Wednesday, March 26, 2008

It Goes on Everything

Last Sunday morning a considerable contingent of GameSpot editors and producers past and present, their significant others, and even my own parents converged on San Francisco's best British pub, the Pig & Whistle. Led by our resident loveable limey Justin Calvert, we took part in the sort of terrible breakfast gluttony that I thought was unknown outside my own native southeast. Ladies and gents, I give you the Full English:


That's baked beans, bangers (sausage to us yanks), bacon, a frightening mess of scrambled eggs, English muffin, fried potatoes (how did I forget the fried potatoes?) and one lonely slice of fresh tomato. Understand this picture represents no more than two-thirds of the original quantity of food; I was so excited to start eating that I actually forgot to take a picture beforehand. Here's the aftermath, in which I take a great deal of pride:


The best part about enjoying this breakfast is that the Pig & Whistle stocks copious amounts of HP Sauce, arguably the finest condiment known to man. (I also forgot to get Mr. Calvert on camera extolling its virtues, which he does very well.) Imagine a sauce with the consistency of ketchup but a flavor much closer to a traditional steak sauce, like A1. But there are some other subtle flavors going on in there too, something sweet and tangy that I can't put my finger on. It's delectable. The best part, as the title implies, is you can put it on ANYTHING. You may notice the gentle looping, the delicate distribution of brown sauce across the entire plate. It went on the eggs, the meats -- heck, even the beans, and those come in their own sauce already. Next time I get a chance, I'm putting HP on my ice cream. (It's great in a bloody mary, natch.)

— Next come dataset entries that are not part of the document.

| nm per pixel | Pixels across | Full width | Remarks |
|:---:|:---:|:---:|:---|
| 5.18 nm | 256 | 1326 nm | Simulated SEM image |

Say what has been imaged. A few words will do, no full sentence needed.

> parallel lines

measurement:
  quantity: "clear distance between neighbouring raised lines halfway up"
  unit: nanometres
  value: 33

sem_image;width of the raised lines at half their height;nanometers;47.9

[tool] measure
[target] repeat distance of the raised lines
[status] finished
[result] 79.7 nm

There are actually multiple types of HP, based on where they're manufactured. Calvert will tell you the UK version is the best, because it's made with a specific kind of sugar instead of high fructose corn syrup or some madness like that. Whatever, let's not split hairs. Get it however you can. I encourage you to educate yourself on this best of all sauces. You don't hear a lot of kind words said about British food, but they sure as hell got this one right.

15 comments:

jeff said...

Man, now I'm totally bummed that I had to show up two hours late. Stupid Easter.

I won't miss out next time. That looks awesome. And like it could kill someone.

Dazz Hardy said...

This is where I'd usually say I could eat that for breakfast in some kind of macho way. But I'm English, and that is actually a typical breakfast for me when I have breakfast, so I feel the humour would be lost.

Also, good to see one of the few 'proper' english meals being enjoyed outside of England, especially alongside the King of Sauces.

mattyftm said...

Thats not a full english breakfast. Its a partial english breakfast. Its missing Hash browns, black pudding, mushrooms and fried bread. And realy the eggs should be fried not scrambled, but at least there were eggs, so I'll let you off with that one.

In the pics I notice newcastle brown ale beermats. Newcastle brown ale is the greatest beer in the world ever. I didn't realise you could get it over the pond.

Jared said...

Man, I so have never heard of sausage being called "bangers." Guess its because if you were to call it that in SC you would probably get shot.

Paul said...

That looks way to damn good.

Milkman519 said...

That looks really delicious...

James said...

HP actually put out some HP baked beans for a while. I havnt seen them around in years though

Darian said...

Man that looks good...

Thierry said...

Mmm, beans, sausage and beacons, the meal looks unhealthy but tasty.

yo said...

Nothing beats a good hearty breakfast.

Danny O'Dwyer said...

Over here we call it a full irish, though its sometimes acompanied by some ultra healthy morning whiskey or guinness. Though im with Matty, you gotta have fried eggs, hash browns, mushies and bread till its a FULL english breakfast.

HP on icecream? Thats a tangy disaster.

Jason said...

Impressive, but it still doesn't beat the Boj - ham & egg biscuit, bacon egg & cheese, bo-berry biscuit, and extra large order of bo-rounds. I do, however, admit that it's close, both in enormity and artery-clogging capabilities.

shadwell said...

Yup, fried bread is a necessity, the egg needs to be fried (how else are you going to dip sausages and fried bread in egg yolk?) but most importantly where's your cup of tea man?! Tea is vitally important. The relationship between tea and cooked fat is key to the Full English experience. The tea should also be in a china cup, not a coffee mug because it always tastes better like that.

Steve said...

Yep... That'll keep you going no doubt.

Nothing better then a Full English on a miserable morning to bring the spirits up, but it must be occampanied with a slice of awfully greasy fried bread to make it complete in my opinion.

Wobag said...

Sadly, there is now strictly no such thing as the UK version of HP Sauce. Heinz recently closed down the local factory that produced it, and move production to Holland.

The tower of the building, with a giant electric HP sign was a landmark, and a local radio station recently campaigned to save it.

Oh and the bangers thing, a lot of americans make out that thats what sausages are called here. Its simply a nickname, sausages are sausages!